NoSQL Rocks? We try to understand
At Gioorgi.com we was never a SQL fan. In 2000 we thinked SQL was boring, mostly because sql algebra could be a bit boring. Then we found this book written by one of the father of SQL. Years ago Google and then Facebook popped out with new incredible ideas, for improved and super fast scalability, which eventually turned to the "NoSQL" mantra.
But NoSQL is a mature technology, or it is only a path traced by the Social company out of there? Let's explore together...
After Facebook's Cassandra and Google's BigTable, all the mumbo-magic of the heavy EJB specification started to fade out suddendly. Java Spring tried to convince us EJB are too complicated...but it is true? EJB specification (born on the end of '90) aims to offer:
- scalability and fault tolerance
- stateless lifecycle (with stateless ejb)
- stateful lifecycle (with stateful ejb)
- transaction managed lifecycle (entity ejb). This eventually included new ORM tools like Hibernate and so on in the last specifications.
EJB implementation was trained by big vendor with a lot of expertise on transaction monitor: complex stuff able to scale and manage transaction. Tipically such vendor (IBM, Tibco, etc) was managing banking transaction, so in that context consistency was a major concern.

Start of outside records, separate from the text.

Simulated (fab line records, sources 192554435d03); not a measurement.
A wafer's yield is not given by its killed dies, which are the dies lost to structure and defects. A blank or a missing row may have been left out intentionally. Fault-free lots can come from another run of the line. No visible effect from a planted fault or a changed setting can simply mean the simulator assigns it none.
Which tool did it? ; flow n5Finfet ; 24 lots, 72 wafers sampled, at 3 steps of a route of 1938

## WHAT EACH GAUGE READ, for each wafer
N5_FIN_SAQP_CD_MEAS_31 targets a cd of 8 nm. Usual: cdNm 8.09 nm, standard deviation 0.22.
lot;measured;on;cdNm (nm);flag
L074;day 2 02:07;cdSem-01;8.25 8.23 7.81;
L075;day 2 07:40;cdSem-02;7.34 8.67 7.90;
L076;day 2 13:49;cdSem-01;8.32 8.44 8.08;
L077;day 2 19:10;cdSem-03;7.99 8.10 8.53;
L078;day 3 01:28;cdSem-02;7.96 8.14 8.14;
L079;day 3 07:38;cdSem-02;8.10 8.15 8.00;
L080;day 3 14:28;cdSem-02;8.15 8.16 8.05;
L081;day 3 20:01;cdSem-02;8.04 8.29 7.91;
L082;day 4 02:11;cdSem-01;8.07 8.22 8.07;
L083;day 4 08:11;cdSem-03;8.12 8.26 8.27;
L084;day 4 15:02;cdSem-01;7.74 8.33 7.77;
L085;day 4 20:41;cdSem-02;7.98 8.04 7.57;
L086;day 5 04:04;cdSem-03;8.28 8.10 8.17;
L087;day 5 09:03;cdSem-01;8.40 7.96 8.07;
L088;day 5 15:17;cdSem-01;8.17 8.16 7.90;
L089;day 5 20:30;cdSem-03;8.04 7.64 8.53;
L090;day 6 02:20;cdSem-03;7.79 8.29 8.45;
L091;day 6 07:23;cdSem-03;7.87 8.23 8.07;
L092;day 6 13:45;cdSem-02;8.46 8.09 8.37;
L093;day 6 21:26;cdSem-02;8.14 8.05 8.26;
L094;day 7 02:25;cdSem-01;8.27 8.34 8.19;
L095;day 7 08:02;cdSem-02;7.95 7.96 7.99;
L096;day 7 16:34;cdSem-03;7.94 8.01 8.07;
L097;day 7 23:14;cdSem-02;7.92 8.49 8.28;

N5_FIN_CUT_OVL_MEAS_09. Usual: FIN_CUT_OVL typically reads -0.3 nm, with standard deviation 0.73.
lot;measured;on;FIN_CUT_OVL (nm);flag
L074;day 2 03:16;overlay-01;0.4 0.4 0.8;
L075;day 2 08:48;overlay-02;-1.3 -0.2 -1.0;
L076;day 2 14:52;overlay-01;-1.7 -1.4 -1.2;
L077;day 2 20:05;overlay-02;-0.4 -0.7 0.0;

Then...the Father of Java (Goslin) was hired by Google :) Is something changing?
Yes, it is: in the last years eBay, Amazon, and Facebook needed to scale at the maximum rate. Google Search engine is another story because initially it was a read only query, so it needs to scale but with a better set of constraints. (in the last year Google started real-time upgrade to their index, and faces similar issues).
In this article, we will try to explore the NoSQL mantra. So let's start. Your comments will be welcome! What is your experience? Keep in mind NoSQL is not a standard, its like more a "tag" a descriptive label. All the NoSQL database differs each other, so we faced some difficulties harvesting information out of there.
Focusing on Database, the first thing to consider is the Brewer's CAP Theorem:
The CAP theorem, also known as Brewer's theorem, states that it is impossible for a distributed computer system to simultaneously provide all three of the following guarantees:[1][2]
- Consistency (all nodes see the same data at the same time)
- Availability (node failures do not prevent survivors from continuing to operate)
- Partition tolerance (the system continues to operate despite arbitrary message loss)
According to the theorem, a distributed system can satisfy any two of these guarantees at the same time, but not all three.[3]
Normally relational databases try to take the first two. The easiest implementation is a master/slave replication on which if the master fail the slave can recover. But if the cable between master and slave is cut by a wererabbit, your infrastructure is broken. You slave cannot be synced and if your master go down you are in disgrace, even with slave working... a true distributed system would avoid this. Apache Cassandra take the last two, loosing Consistency at 100%. Google's Big Table and MongoDB drops Availability at 100%Anyway some NoSQL can "tune" this option: for instance on Cassandra you will be able to say how much replicas in the cluster you want consistent. This is quite important. Big Table could lost Availability of some data, but for a very short time! (BigTable is a consuing on its documentation, so I will avoid to do more deeply analysis).
Take a look also at this other comparation, which is a bit biased in favor of Mongodb.
So the conclusion is: stay and wait, NoSql is still not yet mature.